Thursday, February 25, 2010

Will the Europeans Take the Lead on Reforming Derivatives Regulation?

On Leave It to Beaver, when Beav did something to dig himself deep into a hole, his brother Wally would say, "You've really done it now." The big banks on Wall Street may have really done it now in the derivatives market.

News media today report that Goldman Sachs and other Wall Street firms have been buying credit default swaps that would rise in value if Greece were to default on its sovereign debt. This follows other recent reports that Goldman Sachs helped Greece disguise the level of its indebtedness by offering derivatives transactions that wouldn't appear to be debt. Thus, Goldman helped Greece appear more fiscally sober than it was. Moreover, other European nations seem to have drunk of this same derivatives cup to sweep national debts under the carpet.

It would be difficult for an EU member to scold Greece for profligacy if it had indulged in similar extravagance. The Wall Street firms involved in these deals have the EU nations exactly where they want them--financially bound to the Street while mutually lacking the moral standing to police each other.

But then, it seems that Goldman (and other firms) may have also bet on a Greek default, after having aided its fiscal excess. If so, they would have gained perhaps hundreds of millions in fees for their derivatives products and then who knows how much profit if Greece collapses under a heavy debt burden that Wall Street facilitated. To make things worse, credit default swaps are sometimes thought to affect the market for the primary debt to which they relate, with increased credit default swap trading activity and rising prices fostering greater doubt about the debtor's chances. Thus, buyers in the credit default market might exacerbate the debtor's problems and thereby increase the profit potential of their credit default swaps.

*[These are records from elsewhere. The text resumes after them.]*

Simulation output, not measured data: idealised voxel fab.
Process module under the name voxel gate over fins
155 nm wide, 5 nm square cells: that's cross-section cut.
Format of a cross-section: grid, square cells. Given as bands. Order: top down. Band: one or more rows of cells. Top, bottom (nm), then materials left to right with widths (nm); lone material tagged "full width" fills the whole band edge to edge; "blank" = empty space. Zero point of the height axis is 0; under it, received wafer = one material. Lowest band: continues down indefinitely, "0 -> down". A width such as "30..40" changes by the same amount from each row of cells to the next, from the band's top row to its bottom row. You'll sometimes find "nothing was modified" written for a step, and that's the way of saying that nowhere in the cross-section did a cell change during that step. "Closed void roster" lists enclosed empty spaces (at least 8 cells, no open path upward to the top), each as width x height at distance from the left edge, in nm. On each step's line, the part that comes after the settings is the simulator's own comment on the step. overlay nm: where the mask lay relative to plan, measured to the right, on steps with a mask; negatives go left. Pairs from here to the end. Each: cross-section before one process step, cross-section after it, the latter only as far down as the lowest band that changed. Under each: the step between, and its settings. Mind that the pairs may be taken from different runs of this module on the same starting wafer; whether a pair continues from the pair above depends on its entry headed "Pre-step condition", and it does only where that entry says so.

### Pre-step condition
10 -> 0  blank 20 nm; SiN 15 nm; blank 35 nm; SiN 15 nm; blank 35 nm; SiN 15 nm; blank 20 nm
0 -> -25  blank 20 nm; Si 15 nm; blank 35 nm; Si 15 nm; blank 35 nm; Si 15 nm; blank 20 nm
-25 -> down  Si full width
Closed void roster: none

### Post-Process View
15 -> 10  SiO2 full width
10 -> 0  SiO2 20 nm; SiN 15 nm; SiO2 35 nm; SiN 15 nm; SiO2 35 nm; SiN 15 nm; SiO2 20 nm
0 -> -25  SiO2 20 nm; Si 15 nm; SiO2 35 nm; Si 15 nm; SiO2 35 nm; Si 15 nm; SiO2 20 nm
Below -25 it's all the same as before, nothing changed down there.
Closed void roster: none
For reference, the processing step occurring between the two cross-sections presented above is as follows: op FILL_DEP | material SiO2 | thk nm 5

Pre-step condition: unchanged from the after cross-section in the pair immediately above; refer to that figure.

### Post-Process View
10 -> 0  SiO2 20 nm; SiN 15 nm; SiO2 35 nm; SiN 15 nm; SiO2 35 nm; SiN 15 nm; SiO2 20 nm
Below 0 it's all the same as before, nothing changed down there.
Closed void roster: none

If it's true that Goldman and other major Wall Street firms have been on both sides of the table with Greece (for them and then against them), they would have been too clever by half. Continental Europeans almost reflexively mistrust "Anglo-Saxon capitalism." They have limited faith in market forces, and are quite willing to accept the stability of government control over market volatility. Business people are not as highly regarded in the EU as they are in the U.S., and don't have the political pull in Berlin and Paris that they do in Washington. Per capita income in Western Europe was, some 40 years ago, close to per capita income in America. Today, it's about thirty percent lower. The Europeans have been willing to pay the economic price for slower growth in exchange for greater stability. After the American-spawned mortgage crisis and credit crunch of 2007-08, they've lost a lot of faith in market forces. The sovereign debt mess would only reinforce these feelings.

There's a good chance that Europe will take the lead in reforming the regulation of derivatives. The EU already leads the U.S. on antitrust enforcement and electronic privacy. Big American companies like Microsoft and Intel have had to knuckle under to EU regulatory imperatives that reached beyond the requirements of U.S. law. Goldman Sachs, J.P. Morgan Chase and other denizens of Wall Street are not worshiped across the pond. Even worse, they've made various European governments appear to be easy marks. No one likes to be seen as a gullible dupe, especially not high ranking government officials who are the likely dupes. Regulatory fervor is undoubtedly rising east of the English Channel.

By all indications, neither Congress nor the Obama administration are focused on reforming the regulation of derivatives. Heavy duty lobbying by Wall Street is probably the most important reason for their inaction. But that will leave an open field for the Europeans to do as they please. Ninety percent of life is just showing up, as Woody Allen once said. American participation would help shape the future regulatory structure, and make it more closely resemble something we'd prefer. It's fallacious to think that the regulation of the derivatives markets won't change just because of somnolence on the Potomac. The world today is much bigger than the United States, and will move on with or without the United States.